This weekend, MacRumors published photos of a new 14-inch MacBook Pro on display at an Apple Authorised Reseller store.

It was nice to see the device finally ‘in-the-flesh’, and outside of Apple’s marketing skits. But one image in particular caught me a little off guard.

Check out what this laptop looks like when it’s closed:

14-inch MacBook Pro

Image courtesy of MacRumors

That’s a chunky old thing, isn’t it? It reminds me of the old titanium-clad PowerBook G4; a computer that was announced more than 20 years ago.

I love it, though. Finally, we have a MacBook Pro that has dispensed with the highly questionable design strategy that alienated professional users and forced us all into a world of dongles and keyboard replacements.

This is about as close to an admission of error as you’ll get from Apple. Which begs the question: what happened?

The Jony Ive factor

Sir Jonathan Ive is, in my mind, a genius. He’s the reason our smartphones look as they do today. He’s why Apple is such a coveted, aspirational brand. Without Jony, Steve Jobs wouldn’t have made a dent in the universe.

But Jony also has his head wedged firmly up his backside.

The relentless pressure he placed on his team and those beyond the industrial design unit to make devices as thin, port-less, and button-free as possible was incredibly short-sighted. Worse still, it was pretentious.

I’m not a designer. Put me at the helm of the industrial design team, and lord only knows what would (or wouldn’t) appear on stage behind Tim Cook. But I am acutely aware of how universally despised the 2016 generation of MacBooks Pro were.

They sold by the bucketloads, of course, but if you’ve ever entered a meeting room with your MacBook Pro and without your bag of dongles, you’ll know how damn frustrating that laptop is when you suddenly need to use the projector. The same goes for the butterfly keyboard; I didn’t realise how bad that thing was until I tried it again recently – it is hideous.

Alas, Jony has gone. And if you consider the timeline of the M1 Pro- and M1 Max-powered MacBook Pro, it’d be fair to assume that it may have been the straw that broke the camel’s back. That’s fine. No hard feelings, mate – but enough was enough.

Why did Apple reverse their decision on EVERYTHING?

An SD card slot. A thicker, heavier design. MagSafe (and barely an evolution of the old version). An HDMI port!

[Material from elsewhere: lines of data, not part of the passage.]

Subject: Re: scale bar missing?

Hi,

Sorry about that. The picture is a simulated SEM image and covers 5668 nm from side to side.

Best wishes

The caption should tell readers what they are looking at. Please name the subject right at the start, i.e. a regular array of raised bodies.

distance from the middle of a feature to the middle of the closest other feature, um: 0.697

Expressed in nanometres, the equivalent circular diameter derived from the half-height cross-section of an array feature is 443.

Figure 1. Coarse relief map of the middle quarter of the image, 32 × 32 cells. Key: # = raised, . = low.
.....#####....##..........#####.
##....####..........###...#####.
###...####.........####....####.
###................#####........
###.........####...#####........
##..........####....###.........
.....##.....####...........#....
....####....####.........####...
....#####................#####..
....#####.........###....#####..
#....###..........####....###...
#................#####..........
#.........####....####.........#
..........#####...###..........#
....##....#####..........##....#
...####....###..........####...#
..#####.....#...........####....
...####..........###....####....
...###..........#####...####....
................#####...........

Oh, and then there’s the Touch Bar; it’s gone. Deleted. Consigned to the history books. What an utter waste of time, right? But at least they paid attention to the incessant “I keep hitting the damn thing by accident!” complaints.

Are we dreaming? Is this really the new MacBook Pro?

Virtually everything about the 14-inch and 16-inch MacBooks Pro is an about-turn. It’s a “hands-up, guys – we totally screwed up with the last one, and we’ve been listening to you all. Sorry.” kinda thing.

That last point is perhaps the most satisfying. Beyond the headlines and Apple-bashing from Windows quarters, Apple has clearly been paying very close attention to its professional users. The best example of this is the reappearance of the HDMI port; I have zero use for it these days, but, clearly, there are a great many people out there who are frustrated enough with the lack of it on the current generation to kick up an almighty fuss. That fuss often takes place behind the scenes, and it’s comforting to know that it obviously filters through to Apple’s stakeholders.

Apple is in a very good place at the moment. One year into the full transition to Apple Silicon, it’s clear that the M-series chips will continue to blow the Intel competition out of the water. Admittedly, none of us have got our hands on one yet, but the numbers surrounding the M1 Pro and M1 Max are incredibly impressive; the generational leap in just 12 months has taken everyone by surprise.

But that power, incredible battery life, and Intel-smashing benchmark performance would always have been tainted by an Ive-inspired design strategy. A shit keyboard, an inadequate number of ports, and the infuriating Touch Bar would undo most of the hard work undertaken by the silicon team.

Apple knew this. It’s why they backtracked on everything.